The web isn't tabular, and plenty of data isn't tabular, either -- but plenty of databases are, and anyway tables handle plenty of data better than any other structure can.
Semanticizing all data, then, can be done in two stages. First, construct a web of meanings, not documents -- as Sir Tim Berners-Lee has always wanted, and as RDF seeks to do.
And, second, fit all (legitimately or illegitimately) tabular data into the web.
This second step is less exciting than the first -- because plenty of tabular data is not ideally tabular, so in these cases the second step is rather backward-looking.
But it is no less necessary than the first: not only because converting everything RDBMS to RDF is not even close to worth it, and, but also because much data ought not be converted to RDF.
But that data still needs to talk to the web -- which means it needs to be translated into a webby structure, ideally RDF.
The easiest way to translate without conversion is, of course, just plain mapping. But mapping two rather different structures to one another is no trivial task.
That's why there's a whole W3C Working Group devoted to devising a mapping language and actual mapping of relational data to RDF.
Sir Tim offers this unsurprisingly lucid insight into the RDF-RDBMS relation, cutting through questions that might otherwise be couched in domain-inappropriate terms (like 'is the RDF model an entity-relationship model'):
Relational database systems manage RDF data, but in a specialized way. In a table, there are many records with the same set of properties. An individual cell (which corresponds to an RDF property) is not often thought of on its own. SQL queries can join tables and extract data from tables, and the result is generally a table. So, the practical use for which RDB software is used typically optimized for doing operations with a small number of tables some of which may have a large number of elements.

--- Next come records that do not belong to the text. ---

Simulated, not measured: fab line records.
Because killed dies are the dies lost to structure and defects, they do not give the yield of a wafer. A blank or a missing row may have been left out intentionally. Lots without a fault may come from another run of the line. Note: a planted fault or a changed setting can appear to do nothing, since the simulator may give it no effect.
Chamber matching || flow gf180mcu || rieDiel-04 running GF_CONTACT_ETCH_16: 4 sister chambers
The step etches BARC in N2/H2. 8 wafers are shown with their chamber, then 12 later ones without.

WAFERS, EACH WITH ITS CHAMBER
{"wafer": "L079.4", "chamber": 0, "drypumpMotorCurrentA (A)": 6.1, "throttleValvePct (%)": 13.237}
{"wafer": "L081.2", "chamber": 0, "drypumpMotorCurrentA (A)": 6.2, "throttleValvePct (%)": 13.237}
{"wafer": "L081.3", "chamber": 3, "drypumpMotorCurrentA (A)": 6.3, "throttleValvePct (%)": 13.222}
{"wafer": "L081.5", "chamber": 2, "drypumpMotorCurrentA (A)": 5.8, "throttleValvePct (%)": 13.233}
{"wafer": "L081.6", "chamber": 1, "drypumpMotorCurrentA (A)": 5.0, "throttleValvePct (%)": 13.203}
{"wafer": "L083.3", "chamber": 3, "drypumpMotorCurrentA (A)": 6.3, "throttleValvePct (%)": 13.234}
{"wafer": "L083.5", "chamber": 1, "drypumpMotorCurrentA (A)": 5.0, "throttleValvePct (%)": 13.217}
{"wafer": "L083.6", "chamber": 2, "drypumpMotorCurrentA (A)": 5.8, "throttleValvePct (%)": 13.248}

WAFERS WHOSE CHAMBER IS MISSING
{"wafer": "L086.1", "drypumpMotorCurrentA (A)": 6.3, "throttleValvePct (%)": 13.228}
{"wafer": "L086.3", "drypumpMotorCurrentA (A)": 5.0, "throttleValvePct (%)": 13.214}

Because relational databases are species of the genus described by RDF, the basic mapping model is as follows:
- a record is an RDF node;
- the field (column) name is RDF propertyType;
- and the record field (table cell) is a value.
So far, so straightforward. But of course the implementations usually wander pretty far from the original concept -- so mapping actual RDBMS to RDF takes a bit of dirty work.
Well, the RDB2RDF WG is doing the dirty work.
Back in 2005, when the Group was still an Incubator, they published a detailed survey of then-current approaches to mapping relational databases to RDF. (The resulting article is still a useful read, with an excellent bibliography, including domain-specific projects (which always interest me a bit more than the content-free versions).
This survey served as the starting-point for typically extensive discussion and debate, which culminated in two Candidate Recommendations published last month.
(If you read only one document, read the first, which includes tons of simple examples.)
This is an exciting time for data on the web, with all the semantic standards and database-centered HTML5 APIs -- and a W3C Candidate Recommendation means Call for Implementations -- so let's absorb the recs and start pulling relational data into the semantic web!